Transportation

Safety advocates slam plan to allow longer work hours for truckers

The Senate is preparing to quietly slip language into a transportation spending bill that would set longer work-weeks for truck drivers, safety advocates said on Wednesday.

The provision – which was supposed to be a legislative fix to a technical error made in the fiscal 2016 omnibus – is meant to clarify language that suspends parts of the administration’s trucking hours of service rule until a study is completed.

{mosads}But safety advocates familiar with the situation maintain that the provision would go one step further by allowing truckers to spend 73 hours driving or on duty per week – a provision they say was heavily lobbied for by the trucking industry.

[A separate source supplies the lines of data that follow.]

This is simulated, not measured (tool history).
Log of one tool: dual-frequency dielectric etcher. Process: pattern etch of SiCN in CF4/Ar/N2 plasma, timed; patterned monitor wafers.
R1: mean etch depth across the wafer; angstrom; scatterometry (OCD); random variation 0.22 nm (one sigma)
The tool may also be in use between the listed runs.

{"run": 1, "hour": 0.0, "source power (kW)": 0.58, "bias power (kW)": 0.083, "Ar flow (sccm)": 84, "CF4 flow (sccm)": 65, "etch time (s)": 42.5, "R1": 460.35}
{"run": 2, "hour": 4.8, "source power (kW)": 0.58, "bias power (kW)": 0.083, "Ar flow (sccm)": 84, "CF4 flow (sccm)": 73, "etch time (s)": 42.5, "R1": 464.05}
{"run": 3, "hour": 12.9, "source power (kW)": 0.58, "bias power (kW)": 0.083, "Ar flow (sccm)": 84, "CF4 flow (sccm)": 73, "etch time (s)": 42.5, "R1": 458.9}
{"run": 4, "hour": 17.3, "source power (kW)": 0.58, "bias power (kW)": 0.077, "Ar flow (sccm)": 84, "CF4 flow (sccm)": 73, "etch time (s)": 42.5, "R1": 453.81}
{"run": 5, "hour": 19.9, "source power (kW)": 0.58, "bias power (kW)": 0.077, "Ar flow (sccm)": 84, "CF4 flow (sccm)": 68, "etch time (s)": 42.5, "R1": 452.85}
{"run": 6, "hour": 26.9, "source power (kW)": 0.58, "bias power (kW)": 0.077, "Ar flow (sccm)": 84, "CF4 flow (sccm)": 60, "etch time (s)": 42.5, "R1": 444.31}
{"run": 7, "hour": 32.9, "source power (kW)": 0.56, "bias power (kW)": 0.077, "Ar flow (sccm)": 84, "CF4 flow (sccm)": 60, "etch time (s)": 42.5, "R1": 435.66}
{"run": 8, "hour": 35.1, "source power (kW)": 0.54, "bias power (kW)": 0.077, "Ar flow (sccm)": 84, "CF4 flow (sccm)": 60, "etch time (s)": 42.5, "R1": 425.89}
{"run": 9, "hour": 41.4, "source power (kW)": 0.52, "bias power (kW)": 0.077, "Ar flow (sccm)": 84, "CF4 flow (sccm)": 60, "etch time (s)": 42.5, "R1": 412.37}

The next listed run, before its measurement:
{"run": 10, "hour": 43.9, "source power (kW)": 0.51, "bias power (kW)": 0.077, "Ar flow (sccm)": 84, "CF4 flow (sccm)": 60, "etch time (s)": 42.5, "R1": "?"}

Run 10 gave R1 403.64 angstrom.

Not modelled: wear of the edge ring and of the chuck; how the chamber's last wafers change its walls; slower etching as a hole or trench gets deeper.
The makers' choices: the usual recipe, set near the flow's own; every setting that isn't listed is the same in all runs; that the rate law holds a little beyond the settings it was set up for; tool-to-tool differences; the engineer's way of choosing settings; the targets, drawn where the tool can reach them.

The Senate Appropriations Committee won’t release the text of the Transportation, Housing and Urban Development (THUD) fiscal 2017 spending bill until the full panel markup on Thursday, though a subcommittee approved draft legislation on Tuesday.

“The Senate Transportation funding bill is being considered in a fair, bipartisan and open process,” said a spokeswoman for Sen. Susan Collins (R-Maine), who chairs the Appropriations Subcommittee on Transportation, Housing and Urban Development. “It is unfortunate that there has been so much misinformation regarding the important safety provisions in this bill that would strengthen the safety of our roads.”

The spokeswoman said the new restriction would protect both the driving public and the truck drivers behind the wheel, pointing out that safety advocates claim some truck drivers can work up to 82 hours per week. The 73-hour cap would ensure that doesn’t happen.

She also emphasized that the bill does not make any changes to the 11-hour daily driving limit, the 14-hour daily on-duty limit, the 10-hour daily off-duty requirement or the 30-minute rest break requirement. 

Still, advocacy groups are urging lawmakers to drop the proposed cap from the measure.

“We understand that once again language, not seen by the public, will be included in the underlying THUD bill you will take up tomorrow morning,” a dozen groups, including Advocates for Highway and Auto Safety and the American Public Health Association, wrote in a letter to the committee. “This is the third year in a row that special interests are using the transportation appropriations bill to advance their agenda of longer working and driving hours for truck drivers with shorter hours for rest and recovery.”

The issue stems all the way back to 2013, when the Federal Motor Carrier Safety Administration enacted a new rule to modify the 34-hour “restart” period, which is an amount of off-duty time that drivers can take in order to reset their driving limit after they reach the maximum 60 hours in seven days or 70 hours in eight days.

The new regulation mandated that every restart period include two nights in that break, with no driving between 1 a.m. and 5 a.m, and said that truckers could only use one restart per week. The rule effectively limited truck drivers to 70 hours a week.

Safety advocates have argued that it’s important because people get the most restorative sleep at night, but the trucking industry has said the rule puts more truckers on the road during morning rush hour, thus increasing the risk of accidents.

“Truck drivers using the restart were coming off and being pushed into morning traffic,” said Dave Osiecki, executive vice president of national advocacy at the American Trucking Associations. Agency officials have “acknowledged that they haven’t looked at that as a possible risk factor.” 

Collins successfully added a provision to the fiscal 2015 spending bill that suspended the new restart rule until the Department of Transportation (DOT) completes a study on the topic.

An additional provision was added one year later to the fiscal 2016 omnibus that said the rule couldn’t go into effect unless the DOT study proves that the regulation is beneficial to drivers’ health and safety.

However, legislators left out key language to clarify what would happen if the agency doesn’t find that the rule improves health and safety. Experts and industry groups agree that as currently written, the agency would have to revert back to old rules that were in place over a decade ago, which is why lawmakers have been scrambling for a quick fix. 

But the issue could very well become a lightning rod in the debate over an otherwise non-controversial spending bill.

“It would be very problematic,” said Cathy Chase, vice president of governmental affairs for Advocates for Highway and Auto Safety. “We are working with our allies (in Congress) on strategies that are still developing.”